Mysql – Performance when using truncated VARCHAR as index in MySQL

MySQL

According to the answer of choice of this question: https://stackoverflow.com/questions/3489041/mysqlerror-specified-key-was-too-long-max-key-length-is-1000-bytes

CREATE INDEX example_idx ON YOUR_TABLE(your_column(50))
Assuming that your_column is VARCHAR(100), the index in the example above will only be on the first 50 characters. Searching for data beyond the 50th character will not be able to use the index.

I don't think so. I think when query with a string longer than 50 chars, MySQL will first use the first 50 chars and index to get a match list (which generally will be a very short list), then search in that list without index.

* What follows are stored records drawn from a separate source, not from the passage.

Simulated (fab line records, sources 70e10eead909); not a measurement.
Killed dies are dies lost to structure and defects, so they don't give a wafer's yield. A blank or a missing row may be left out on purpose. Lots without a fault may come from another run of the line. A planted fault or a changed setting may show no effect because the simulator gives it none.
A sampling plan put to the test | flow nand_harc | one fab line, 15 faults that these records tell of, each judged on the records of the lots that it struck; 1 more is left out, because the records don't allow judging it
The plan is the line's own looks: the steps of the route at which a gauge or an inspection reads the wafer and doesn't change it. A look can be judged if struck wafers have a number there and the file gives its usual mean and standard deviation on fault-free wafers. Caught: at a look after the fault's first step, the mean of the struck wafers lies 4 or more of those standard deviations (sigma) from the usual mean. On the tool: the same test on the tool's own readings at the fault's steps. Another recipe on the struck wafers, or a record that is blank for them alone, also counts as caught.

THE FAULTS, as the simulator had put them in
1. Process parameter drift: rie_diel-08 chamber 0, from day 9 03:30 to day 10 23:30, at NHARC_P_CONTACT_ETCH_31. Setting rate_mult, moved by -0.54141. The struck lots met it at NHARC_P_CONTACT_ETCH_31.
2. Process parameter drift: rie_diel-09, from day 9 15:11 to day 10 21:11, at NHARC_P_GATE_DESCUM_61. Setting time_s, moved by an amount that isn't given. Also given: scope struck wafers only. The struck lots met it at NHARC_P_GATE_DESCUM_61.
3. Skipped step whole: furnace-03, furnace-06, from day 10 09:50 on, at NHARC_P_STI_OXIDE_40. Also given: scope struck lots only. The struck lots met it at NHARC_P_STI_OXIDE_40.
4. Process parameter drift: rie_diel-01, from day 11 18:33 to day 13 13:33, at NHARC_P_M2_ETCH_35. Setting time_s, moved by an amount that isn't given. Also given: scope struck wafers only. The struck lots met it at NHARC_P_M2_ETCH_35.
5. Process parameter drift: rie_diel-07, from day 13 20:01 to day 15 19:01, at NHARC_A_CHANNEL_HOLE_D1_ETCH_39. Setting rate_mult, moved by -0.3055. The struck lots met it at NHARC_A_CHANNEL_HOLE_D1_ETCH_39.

Is it true that MySQL won't use index at all when the query string is longer than 50 chars?

Best Answer

You are only partially right. MySQL query optimization engine will still try to use that index, as long as:

  1. Query has exact match (a = 'b', a <> 'b', IN clause etc. - not "LIKE" clause),
  2. Storage engine is InnoDB, XtraDB (Percona), or possibly some other fork of InnoDB.
  3. Server is recent enough (at least 5.0 or 5.1 - I'm not sure now, but in 4.x varchar indexes worked a bit differently).